Monday, February 05, 2007

Is there a role for the IMF?

It's not just Martin Hutchinson who looks at the IMF's report on financing its running costs and sees a picture of obsolescence. The Economist, too, is getting in on the act:

Mr Crockett's team wants the fund to fund itself by building an endowment it could live off forever. But if this goes on, the IMF will have to answer the question: should it live forever? If borrowers won't take its tainted lucre, and financial crises remain so scarce on the ground (admittedly two GIGANTIC if's), then the calls for the IMF to dissolve itself and return the money to its national shareholders—a position formerly the province of the lunatic left and reactionary right—will start to sound a lot more reasonable.

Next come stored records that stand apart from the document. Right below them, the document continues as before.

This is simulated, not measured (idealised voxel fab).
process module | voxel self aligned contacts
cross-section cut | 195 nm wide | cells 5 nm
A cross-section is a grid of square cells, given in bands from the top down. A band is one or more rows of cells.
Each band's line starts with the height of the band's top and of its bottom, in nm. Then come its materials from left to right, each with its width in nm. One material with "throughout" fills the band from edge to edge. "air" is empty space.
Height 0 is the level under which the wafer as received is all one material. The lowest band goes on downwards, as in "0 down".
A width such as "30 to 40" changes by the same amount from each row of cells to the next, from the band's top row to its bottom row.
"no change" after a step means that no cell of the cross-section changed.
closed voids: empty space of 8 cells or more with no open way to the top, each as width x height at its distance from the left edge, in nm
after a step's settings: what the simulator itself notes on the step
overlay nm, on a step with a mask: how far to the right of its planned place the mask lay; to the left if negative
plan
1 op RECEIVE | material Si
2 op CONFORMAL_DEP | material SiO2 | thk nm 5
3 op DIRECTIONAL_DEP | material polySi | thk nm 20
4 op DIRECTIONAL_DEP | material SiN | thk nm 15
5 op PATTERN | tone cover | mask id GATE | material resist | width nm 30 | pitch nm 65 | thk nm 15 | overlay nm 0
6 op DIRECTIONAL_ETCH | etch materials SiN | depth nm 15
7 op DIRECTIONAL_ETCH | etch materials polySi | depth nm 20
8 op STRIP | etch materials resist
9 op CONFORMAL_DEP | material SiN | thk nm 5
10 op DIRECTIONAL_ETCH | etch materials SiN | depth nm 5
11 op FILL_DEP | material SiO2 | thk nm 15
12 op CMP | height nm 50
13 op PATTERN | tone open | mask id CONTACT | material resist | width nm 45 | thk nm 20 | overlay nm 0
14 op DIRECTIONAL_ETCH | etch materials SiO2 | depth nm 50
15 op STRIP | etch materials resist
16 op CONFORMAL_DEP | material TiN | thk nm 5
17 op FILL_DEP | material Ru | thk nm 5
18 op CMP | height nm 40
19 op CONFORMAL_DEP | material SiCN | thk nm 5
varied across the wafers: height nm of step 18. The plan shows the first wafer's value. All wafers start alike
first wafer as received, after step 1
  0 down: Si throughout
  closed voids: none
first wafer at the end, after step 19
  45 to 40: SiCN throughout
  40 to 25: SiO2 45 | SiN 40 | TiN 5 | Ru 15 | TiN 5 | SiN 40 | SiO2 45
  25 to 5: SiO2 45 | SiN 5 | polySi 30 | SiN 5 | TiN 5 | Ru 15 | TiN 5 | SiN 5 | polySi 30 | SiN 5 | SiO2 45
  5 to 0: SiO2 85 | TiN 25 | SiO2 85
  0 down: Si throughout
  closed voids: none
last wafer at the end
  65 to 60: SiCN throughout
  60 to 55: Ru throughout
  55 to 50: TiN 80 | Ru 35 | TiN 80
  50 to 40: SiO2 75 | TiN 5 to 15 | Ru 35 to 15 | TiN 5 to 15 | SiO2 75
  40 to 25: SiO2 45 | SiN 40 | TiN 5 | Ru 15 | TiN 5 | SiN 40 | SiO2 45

It's probably worth pointing out that none of the IMF's shareholders really need the money: Brazil and Saudi Arabia don't need more foreign reserves, and Italy and the USA aren't going to pay down much in the way of debt if they get their IMF quotas back. Much better that the money stay in Washington, just in case: no one thinks that there will be no more global monetary crises, ever.

What's needed is a way of bringing the Fund out of the red – and the Crockett report comes up with exactly such a way. Sell the gold, which is doing no good sitting in vaults, and buy income-producing bonds which can be used to pay economists to do crucial-if-boring things such as the generation of reliable and internationally comparable macroeconomic statistics. The Economist, of all publications, should like that idea!